Shares in Twitter dropped just over 11% in after-hours trading last night after it posted results showing growth in active users hit 5.8% in the first three months of the quarter, below analysts' expectations. Also, presumably, because at least half new Twitter users are parody accounts of objects or body parts owned by celebrities (Pharrell's hat, Anne Hathaway's nipples, Drake's knee).
So 255 million people now tweet every day, but that still equated to a loss of $132m (£78m), on revenues of $250m (ad revenues of $226m). Timeline views - ie the number of times people actually logged on and checked out their accounts - increased 15% to 157 billion.
User growth is clearly a worry to investors: for the past three quarters, that figure has actually been dropping. Last quarter, though, it was 3.8% - so at least 5.8% is higher. Shareholders clearly weren't convinced it was enough, though.

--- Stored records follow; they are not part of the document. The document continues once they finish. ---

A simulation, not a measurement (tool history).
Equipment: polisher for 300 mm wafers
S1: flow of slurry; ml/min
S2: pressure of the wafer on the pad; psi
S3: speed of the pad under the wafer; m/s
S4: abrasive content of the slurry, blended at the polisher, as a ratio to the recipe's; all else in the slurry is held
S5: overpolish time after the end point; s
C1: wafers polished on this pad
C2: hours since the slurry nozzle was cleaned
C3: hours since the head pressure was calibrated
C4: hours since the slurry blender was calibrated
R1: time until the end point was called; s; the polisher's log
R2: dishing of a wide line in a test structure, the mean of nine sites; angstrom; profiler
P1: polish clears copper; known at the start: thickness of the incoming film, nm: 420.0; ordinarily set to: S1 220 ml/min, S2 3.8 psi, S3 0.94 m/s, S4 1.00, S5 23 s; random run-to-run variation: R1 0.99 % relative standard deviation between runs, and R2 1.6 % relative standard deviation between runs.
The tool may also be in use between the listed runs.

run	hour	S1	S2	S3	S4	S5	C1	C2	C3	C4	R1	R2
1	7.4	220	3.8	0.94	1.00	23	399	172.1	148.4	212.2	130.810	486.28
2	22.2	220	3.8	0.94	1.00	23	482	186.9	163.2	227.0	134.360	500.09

Does this mean we've reached peak Twitter? The company could certainly do worse than getting into the emerging markets race with rivals like Google and Facebook. The company deserves credit for finally figuring out a way to make some cash (although considering its size, unkinder shareholders might suggest $250m isn't an awful lot. Just under a dollar per user, in fact) - but it needs to find a way to increase its user base if it's ever going to increase those ad revenues.